Really interesting notes & circtuits about how to fell high voltages.
This circuit is a simple electric field detector. It can can detect very faint electric fields present around powered electric lines. [...]
Nothing really new: a JFET is used to sense the electric field generated by high voltage electric line; the JFET amplifies the signal very little, but it lowers the impedence and provide current to a level suitable for transistor amplification. The two transistor can be any low power NPN scavenged from anywhere. The two-transistor are configured as a sort of thresholded amplifier: when the voltage at R2 rises at above 3V circa, Q1 starts pumping current into the LED with a step curve providing a better go-no/go rensponse. The circuit is the same as the one used in the Korg Monotron to drive the LFO LED.
A low current LED could have been connected directly between V+ and the Drain of the JFET and removing TR1, TR2 and R3 through R7: in this case the LED would light up in a linear way, no threshold. See bottom of post for a description of what TR2 is there for.

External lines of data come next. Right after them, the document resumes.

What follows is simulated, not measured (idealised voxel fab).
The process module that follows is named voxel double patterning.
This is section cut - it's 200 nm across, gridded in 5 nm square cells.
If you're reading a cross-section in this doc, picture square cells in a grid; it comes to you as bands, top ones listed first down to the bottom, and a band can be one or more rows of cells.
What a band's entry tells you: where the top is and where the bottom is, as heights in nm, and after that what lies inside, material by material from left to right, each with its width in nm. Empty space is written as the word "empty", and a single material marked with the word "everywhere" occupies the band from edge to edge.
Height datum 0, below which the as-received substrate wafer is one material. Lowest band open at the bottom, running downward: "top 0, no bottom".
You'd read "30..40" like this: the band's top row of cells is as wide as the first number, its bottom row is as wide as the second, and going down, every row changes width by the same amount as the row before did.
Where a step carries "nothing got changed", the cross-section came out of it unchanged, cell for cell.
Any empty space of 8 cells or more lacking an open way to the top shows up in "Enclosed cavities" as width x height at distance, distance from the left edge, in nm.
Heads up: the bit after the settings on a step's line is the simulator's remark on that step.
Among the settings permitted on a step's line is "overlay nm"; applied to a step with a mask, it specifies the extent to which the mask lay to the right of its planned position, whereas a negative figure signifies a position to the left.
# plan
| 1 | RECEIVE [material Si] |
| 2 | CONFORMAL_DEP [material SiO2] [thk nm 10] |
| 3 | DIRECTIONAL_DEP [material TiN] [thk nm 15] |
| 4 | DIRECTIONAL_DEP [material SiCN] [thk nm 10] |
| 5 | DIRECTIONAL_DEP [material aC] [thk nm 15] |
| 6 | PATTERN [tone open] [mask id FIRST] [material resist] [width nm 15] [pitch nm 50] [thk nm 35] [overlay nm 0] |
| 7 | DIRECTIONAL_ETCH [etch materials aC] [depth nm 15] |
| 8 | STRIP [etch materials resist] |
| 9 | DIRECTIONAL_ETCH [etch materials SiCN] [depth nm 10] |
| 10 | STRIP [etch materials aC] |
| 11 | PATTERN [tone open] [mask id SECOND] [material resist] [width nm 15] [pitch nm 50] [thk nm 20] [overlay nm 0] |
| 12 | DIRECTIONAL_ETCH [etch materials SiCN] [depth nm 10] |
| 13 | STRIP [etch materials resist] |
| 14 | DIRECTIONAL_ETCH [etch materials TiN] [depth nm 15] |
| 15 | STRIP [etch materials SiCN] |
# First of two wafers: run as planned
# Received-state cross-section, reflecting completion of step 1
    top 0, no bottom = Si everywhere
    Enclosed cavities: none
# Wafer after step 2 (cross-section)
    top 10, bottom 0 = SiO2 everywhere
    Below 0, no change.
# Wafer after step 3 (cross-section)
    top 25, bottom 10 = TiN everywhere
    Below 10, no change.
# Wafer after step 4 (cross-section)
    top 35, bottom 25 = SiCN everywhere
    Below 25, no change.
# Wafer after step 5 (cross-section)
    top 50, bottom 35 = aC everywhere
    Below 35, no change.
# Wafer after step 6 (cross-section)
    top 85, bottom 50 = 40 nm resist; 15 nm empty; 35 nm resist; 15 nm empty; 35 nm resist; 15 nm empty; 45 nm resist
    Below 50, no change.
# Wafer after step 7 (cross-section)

Stray charge may escape from the tip of R1 for tip-effect letting the intrinsic capacitance at the gate of the JFET charge positively giving a positive read after a little while. So, a curled tip and a very high resistance path to ground in the form of a few turns of thin wire around resistor R1, help keep things in balance. In case, a very very high resistor can be connected between gate and ground (R8), but this will limit sensitivity very much.
Resistor R1 is there to provide a protection to the delicate gate of the JFET and the delicate heart of the operator in case of contact to a live line. Here, the higher the value of the resistor, the better. R1 also provides for the sensing tip.